In the opening decade of the 21st century, reports about children being exploited to make money for others are even more horrifying than the accounts that circulated during much of the last century. For example, children are – literally – enslaved to make carpets that decorate homes in Europe and North America. They are whipped because their employer thinks child servants should collect buckets of water more quickly. They are held captive so that older men can have sex with them. They are even recruited as cannon fodder for political purposes.
The sheer numbers are both startling and sobering – literally tens of millions of children around the world today work long hours before they have even reached the age of 10, let alone 18.
Child labour came under the international spotlight in the 1990s. For the first time since the industrialised world’s campaigns on the issue a century earlier, diplomats and economists started discussing why vast numbers of children were working rather than being educated, and what should be done about it. This time, the focus was on developing countries.
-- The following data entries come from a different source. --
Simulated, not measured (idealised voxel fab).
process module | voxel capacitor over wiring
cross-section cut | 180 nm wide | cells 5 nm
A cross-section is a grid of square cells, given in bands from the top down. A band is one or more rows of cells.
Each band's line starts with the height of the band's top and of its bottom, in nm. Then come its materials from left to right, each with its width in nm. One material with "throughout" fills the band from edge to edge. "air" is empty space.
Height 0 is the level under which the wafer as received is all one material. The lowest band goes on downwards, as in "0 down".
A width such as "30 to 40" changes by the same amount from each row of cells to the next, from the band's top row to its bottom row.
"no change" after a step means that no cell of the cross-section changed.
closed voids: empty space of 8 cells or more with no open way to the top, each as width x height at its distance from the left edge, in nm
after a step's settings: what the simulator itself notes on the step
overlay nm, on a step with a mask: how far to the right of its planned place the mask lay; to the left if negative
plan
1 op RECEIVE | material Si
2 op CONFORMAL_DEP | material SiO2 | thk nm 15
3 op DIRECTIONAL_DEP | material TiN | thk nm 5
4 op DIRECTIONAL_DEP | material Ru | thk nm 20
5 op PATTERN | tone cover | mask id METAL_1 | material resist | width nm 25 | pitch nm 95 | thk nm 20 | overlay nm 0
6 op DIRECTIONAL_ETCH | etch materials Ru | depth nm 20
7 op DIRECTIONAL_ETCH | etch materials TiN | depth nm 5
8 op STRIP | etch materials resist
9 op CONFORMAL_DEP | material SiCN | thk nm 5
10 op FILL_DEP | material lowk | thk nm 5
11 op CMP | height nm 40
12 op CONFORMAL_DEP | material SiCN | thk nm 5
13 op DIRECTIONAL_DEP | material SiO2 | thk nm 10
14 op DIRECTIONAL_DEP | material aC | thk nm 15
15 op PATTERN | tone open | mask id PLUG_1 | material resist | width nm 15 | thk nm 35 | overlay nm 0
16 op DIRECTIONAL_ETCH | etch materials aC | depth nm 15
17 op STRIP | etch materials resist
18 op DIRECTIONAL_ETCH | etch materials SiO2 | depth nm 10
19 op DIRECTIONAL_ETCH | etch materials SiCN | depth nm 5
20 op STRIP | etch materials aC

This new attention to an old issue was largely due to worries raised by people in industrialised countries such as the United Kingdom. Trade unionists, politicians and campaigners for social justice voiced concern that jobs were disappearing rapidly as businesses switched production from the industrialised world to developing countries where labour costs were much lower. Simultaneously, organisations in developing countries sounded the alarm when they saw children working longer and longer hours – not only producing goods for export, but also providing a cheap and malleable workforce for the local economy. Their worry was echoed by activists in Eastern Europe and the former Soviet
Union, who realised that the transition that started in 1989, was provoking an economic crisis which hit children particularly hard.
As more attention was given to the work children were performing, so the statistics about the numbers involved became more startling. The estimates of children between 5 and 14 in full-time employment had risen from 100 million at the beginning of the 1990s to 120 million by
1996.1 Six years later, when the information available had been scrutinised more carefully, the total was estimated at 211 million, along with a further 141 million young people aged 15 to 17 who were also in employment.2 At the beginning of the new millennium, 1 in 12 children in the world was reckoned to be involved in work which put their health at risk or caused them serious harm.
The late 1990s saw a series of initiatives – by governments and international organisations such as UNICEF, the International Labour Organization (ILO) and the World Bank – to consider the policies needed to address child labour globally, and the priorities for action.
Two separate international conferences in 1997, in Amsterdam and Oslo, agreed to a proposal that stopping types of child labour that caused particular harm to children should be a priority – referred to initially as “intolerable” and later as the “worst forms” of child labour. Both endorsed UNICEF’s priority of ensuring that children, particularly more girls, attended school and went on attending classes for longer.
In 1999, a new international convention was adopted at the annual International Labour Conference, the “Worst Forms of Child Labour Convention” (also referred to as ILO Convention 182). This identified four categories of child labour, which governments, trade unions and employers’ organisations all agreed it was urgent to stop. The Convention was rapidly ratified and came into force the following year.
By June 2004, 150 countries had ratified it. In the course of the international deliberations, a whole new vocabulary has been developed for distinguishing between different categories of work involving under- 18s.
From 1999 onwards, UNICEF gave special priority to education, to ensure that children attended school rather than starting work too young. UNICEF has also been advocating for the quality of education to be good enough to keep children in school once they have enrolled.
In 2000, the World Education Forum in Dakar, Senegal, focused on education policies. It was an opportunity to reflect on how badly girls were missing out at school in comparison to boys, and on what action was needed to make “education for all” a reality. In the same year the
UN adopted a new convention to stop children (and adults) being trafficked – taken away from their homes, often to other countries, to be involved in commercial sexual exploitation or other forms of economic exploitation in arduous and unacceptable conditions. UNICEF has paid special attention to the predicament of children who have been trafficked (most of whom are girls), particularly girls who work in private homes, not traditionally seen as places of work.
In May 2002, the United Nations reviewed the situation of children in general, summarising its agenda for the 21st century in “A World Fit for Children”. This emphasises the need for quality education for all children, and commits the world’s governments to a set of actions to protect children against abuse, exploitation and violence. Richer nations, such as the United Kingdom, committed themselves to providing assistance to other countries for social and economic development, poverty eradication programmes and universal education, as well as specific support to address child labour and its root causes.